MySQL data source

MySQL data source provides you with bidirectional channels for reading and writing MySQL data. This topic describes the MySQL data synchronization capabilities supported by DataWorks.

Supported MySQL versions

Offline read and write:
MySQL 5.5.x, MySQL 5.6.x, MySQL 5.7.x, and MySQL 8.0.x are supported, compatible with Amazon RDS for MySQL, Azure MySQL, and Amazon Aurora MySQL.
Offline synchronization supports reading from view tables.
Real-time reading:
Data Integration real-time reading of MySQL data is implemented based on real-time subscription to MySQL. Currently, it only supports real-time synchronization of MySQL 5.5.x, MySQL 5.6.x, MySQL 5.7.x, and MySQL 8.0.x versions (excluding new features in 8.0, such as functional index, only compatible with existing features), compatible with Amazon RDS for MySQL, Azure MySQL, and Amazon Aurora MySQL.
Important
If you need to synchronize DRDS MySQL, do not configure DRDS MySQL as a MySQL data source. You can refer to the Configure DRDS data source document to directly configure it as a DRDS data source.

Limits

Real-time reading

Synchronization of data from MySQL read-only instance is not supported.
Synchronization of tables containing Functional index is not supported.
XA ROLLBACK is not supported.
For transaction data that has been XA PREPARE, real-time synchronization will synchronize it to the target end. If XA ROLLBACK occurs, real-time synchronization will not perform rollback write operations for the XA PREPARE data. To handle XA ROLLBACK scenarios, you need to manually remove the XA ROLLBACK table from the real-time synchronization task, then add the table again and resynchronize.
Only MySQL server Binlog configuration format set to ROW is supported.
Real-time synchronization will not synchronize associated table records that are cascade deleted.
For Amazon Aurora MySQL databases, you need to connect to your primary/write database because AWS does not allow activating the Binlog feature on Aurora MySQL read replicas. Real-time synchronization tasks require Binlog to perform incremental updates.
Real-time synchronization of online DDL changes only supports adding columns (Add Column) to MySQL tables through Data Management (DMS).
Reading stored procedures from MySQL is not supported.

Offline reading

When MySQL Reader plugin synchronizes multiple tables such as in sharding scenarios, if you want to split a single table, the number of concurrent tasks must be greater than the number of tables. Otherwise, the number of split tasks equals the number of tables.
Reading stored procedures from MySQL is not supported.

Supported field types

For the complete list of field types for various MySQL versions, see the MySQL official documentation. The following table lists the current support status of major fields using MySQL 8.0.x as an example.

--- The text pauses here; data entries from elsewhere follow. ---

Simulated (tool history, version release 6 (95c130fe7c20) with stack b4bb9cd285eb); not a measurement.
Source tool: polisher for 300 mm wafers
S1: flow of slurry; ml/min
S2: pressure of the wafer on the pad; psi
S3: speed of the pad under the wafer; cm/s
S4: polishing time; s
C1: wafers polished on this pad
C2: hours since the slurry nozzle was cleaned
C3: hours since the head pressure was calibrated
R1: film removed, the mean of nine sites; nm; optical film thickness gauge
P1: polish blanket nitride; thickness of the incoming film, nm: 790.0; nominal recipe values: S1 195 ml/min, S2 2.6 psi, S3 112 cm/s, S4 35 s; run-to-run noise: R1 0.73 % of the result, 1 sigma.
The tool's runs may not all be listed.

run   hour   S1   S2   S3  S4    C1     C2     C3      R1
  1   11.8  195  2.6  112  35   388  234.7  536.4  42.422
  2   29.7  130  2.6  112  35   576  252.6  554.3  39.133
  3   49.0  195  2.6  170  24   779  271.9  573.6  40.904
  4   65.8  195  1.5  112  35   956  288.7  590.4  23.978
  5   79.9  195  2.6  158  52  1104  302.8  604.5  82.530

Field type	Offline reading (MySQL Reader)	Offline writing (MySQL Writer)	Real-time reading	Real-time writing

Field type	Offline reading (MySQL Reader)	Offline writing (MySQL Writer)	Real-time reading	Real-time writing
TINYINT
SMALLINT
INTEGER
BIGINT
FLOAT
DOUBLE
DECIMAL/NUMBERIC
REAL
VARCHAR
JSON
TEXT
MEDIUMTEXT
LONGTEXT
VARBINARY
BINARY
TINYBLOB
MEDIUMBLOB
LONGBLOB
ENUM
SET
BOOLEAN
BIT
DATE
DATETIME
TIMESTAMP
TIME
YEAR
LINESTRING
POLYGON
MULTIPOINT
MULTILINESTRING
MULTIPOLYGON
GEOMETRYCOLLECTION

Preparation for data synchronization: MySQL environment preparation

Before performing data synchronization on DataWorks, you need to prepare the MySQL environment for data synchronization according to this document to ensure normal service when configuring and executing MySQL data synchronization tasks on DataWorks. The following describes the relevant environment preparation for MySQL synchronization.

Confirm MySQL version

Data Integration has requirements for MySQL versions. You can refer to the Supported MySQL versions section above to check if the MySQL to be synchronized meets the version requirements. You can check the current MySQL database version using the following statement in the MySQL database.

SELECT version();

Configure account permissions

It is recommended that you plan and create a MySQL account dedicated to DataWorks for accessing data sources in advance. The operation is as follows.

Optional: Create an account.
For operation details, see Create MySQL account.
Configure permissions.
- Offline
  In offline synchronization scenarios:
  - When reading MySQL data offline, this account needs to have read (SELECT) permission for the synchronized tables.
  - When writing MySQL data offline, this account needs to have write (INSERT, DELETE, UPDATE) permissions for the synchronized tables.
- Real-time
  In real-time synchronization scenarios, this account needs to have SELECT, REPLICATION SLAVE, and REPLICATION CLIENT permissions for the database.
You can refer to the following commands to add permissions to the account, or directly grant the account SUPER permission. When using the following execution statements, please replace 'sync account' with the account created above.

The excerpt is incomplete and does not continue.